Gothic by Fred Botting is literary criticism and an academic overview of gothic novels - and movies - and changes in the gothic genre from the 1700s - 2012. While show more it’s only a slim book at 224 pages, the academic nature of the approach meant it was always going to be a slog reading this without the supporting structure of a course or guidance from a Professor of Literature to bring it to life.

What is gothic literature anyway I hear you ask? My 2012 blog post entitled Gothic Tales has been viewed more than 21,000 times and contains an ongoing list of gothic novels I've read, including an overview of nine elements that can make a novel gothic. Some of these include: setting in a castle; an ancient prophecy; women in distress or threatened by a powerful, impulsive, tyrannical male and more.
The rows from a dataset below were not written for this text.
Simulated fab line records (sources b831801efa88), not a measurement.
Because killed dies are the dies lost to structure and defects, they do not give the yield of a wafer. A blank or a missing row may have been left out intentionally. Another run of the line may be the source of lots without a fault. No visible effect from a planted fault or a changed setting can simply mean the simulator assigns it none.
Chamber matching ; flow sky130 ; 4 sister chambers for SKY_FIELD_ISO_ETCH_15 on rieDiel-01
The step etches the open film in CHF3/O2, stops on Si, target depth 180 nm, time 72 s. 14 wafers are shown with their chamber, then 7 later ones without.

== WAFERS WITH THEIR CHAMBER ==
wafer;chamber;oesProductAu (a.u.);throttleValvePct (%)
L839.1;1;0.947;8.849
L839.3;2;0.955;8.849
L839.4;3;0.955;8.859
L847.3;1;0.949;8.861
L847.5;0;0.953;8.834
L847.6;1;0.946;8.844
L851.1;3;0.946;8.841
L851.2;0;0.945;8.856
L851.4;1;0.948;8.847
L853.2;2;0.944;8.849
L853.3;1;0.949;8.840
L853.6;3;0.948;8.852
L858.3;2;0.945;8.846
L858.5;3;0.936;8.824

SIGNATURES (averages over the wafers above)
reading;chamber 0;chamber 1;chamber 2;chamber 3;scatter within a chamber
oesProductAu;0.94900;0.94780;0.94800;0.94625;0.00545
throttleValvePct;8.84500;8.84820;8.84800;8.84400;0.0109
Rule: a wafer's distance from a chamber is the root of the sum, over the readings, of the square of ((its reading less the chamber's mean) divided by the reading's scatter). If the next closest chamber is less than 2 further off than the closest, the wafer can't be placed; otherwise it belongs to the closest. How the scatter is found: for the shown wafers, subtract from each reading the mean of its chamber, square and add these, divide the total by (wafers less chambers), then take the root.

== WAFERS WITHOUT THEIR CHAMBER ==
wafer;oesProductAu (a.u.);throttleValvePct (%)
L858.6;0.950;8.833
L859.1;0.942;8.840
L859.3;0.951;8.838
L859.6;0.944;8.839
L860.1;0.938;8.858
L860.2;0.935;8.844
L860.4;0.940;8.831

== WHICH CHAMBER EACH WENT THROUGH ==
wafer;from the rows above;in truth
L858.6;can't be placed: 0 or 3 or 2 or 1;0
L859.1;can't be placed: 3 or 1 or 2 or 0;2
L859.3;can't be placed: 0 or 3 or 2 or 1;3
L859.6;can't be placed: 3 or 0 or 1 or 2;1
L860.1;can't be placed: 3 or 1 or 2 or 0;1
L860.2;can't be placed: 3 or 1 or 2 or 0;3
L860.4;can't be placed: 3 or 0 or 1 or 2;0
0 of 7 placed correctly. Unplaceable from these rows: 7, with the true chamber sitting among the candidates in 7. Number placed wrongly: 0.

Here Botting includes the following description of gothic elements from an essay published in 1797:

"... dark subterranean vaults, decaying abbeys, gloomy forests, jagged mountains and wild scenery inhabited by bandits, persecuted heroines, orphans and malevolent aristocrats." Page 41

In the gothic genre, authors set out to create an atmosphere of gloom and mystery populated by shocks, supernatural incidents, superstitious beliefs and threatening figures to create wonder and fear in the reader.

It was interesting to read that some cyberpunk and steampunk novels can also be classified as gothic novels and I'd never have guessed that the character of Ripley in Alien is a science fiction gothic heroine. Graveyard poetry was discussed and I think I'd like to read a book on gothic architecture and gothic revival architecture at some point because those styles send shivers down my spine for some reason.

Botting takes the reader through the gothic genre chronologically and while I hadn't read any of the offerings in the early pages, familiar titles certainly started to pop up so I made the lists below. Towards the end of the book the author begins to mention films that I wouldn't have thought were gothic in nature at all so I added those too.

Books referenced that I've read
Carter, Angela (The Bloody Chamber)
Conrad, Joseph (Heart of Darkness)
Dickens, Charles (Great Expectations, Oliver Twist)
Du Maurier, Daphne (Rebecca)
Eco, Umberto (The Name of the Rose)
Hawthorne, Nathaniel (The Scarlet Letter)
Meyer, Stephanie (Twilight)
Rice, Anne (Interview with a Vampire, The Vampire Lestat)
Shelley, Mary (Frankenstein)
Stoker, Bram (Dracula)
Wells, H.G. (The War of the Worlds)
Wilde, Oscar (The Picture of Dorian Gray)

Book referenced on my TBR
Morrison, Toni (Beloved)

Authors I've read but different books were referenced
Ackroyd, Peter
Austen, Jane
Harris, Charlaine
Jackson, Shirley
James, Henry
King, Stephen
Melville, Herman
Twain, Mark
Woolf, Virginia

Movies referenced I've watched
Alien
Blade
Blade Runner
Lost Boys
Poltergeist
Psycho
Terminator and Terminator 2
Texas Chainsaw Massacre
The Amityville Horror
The Name of the Rose
The Rocky Horror Picture Show
The Vampire Lestat
Twilight

The academic writing style is very dry and technical and without the structure of a literary course it fell flat for me. Having said that, what I found really disappointing was that it just ends. The author doesn't speculate or posit anything for the future of the gothic genre and that was a missed opportunity in my view.

Gothic - Second Edition by Fred Botting is part of The New Critical Idiom series recommended for students and non fiction readers of literary criticism.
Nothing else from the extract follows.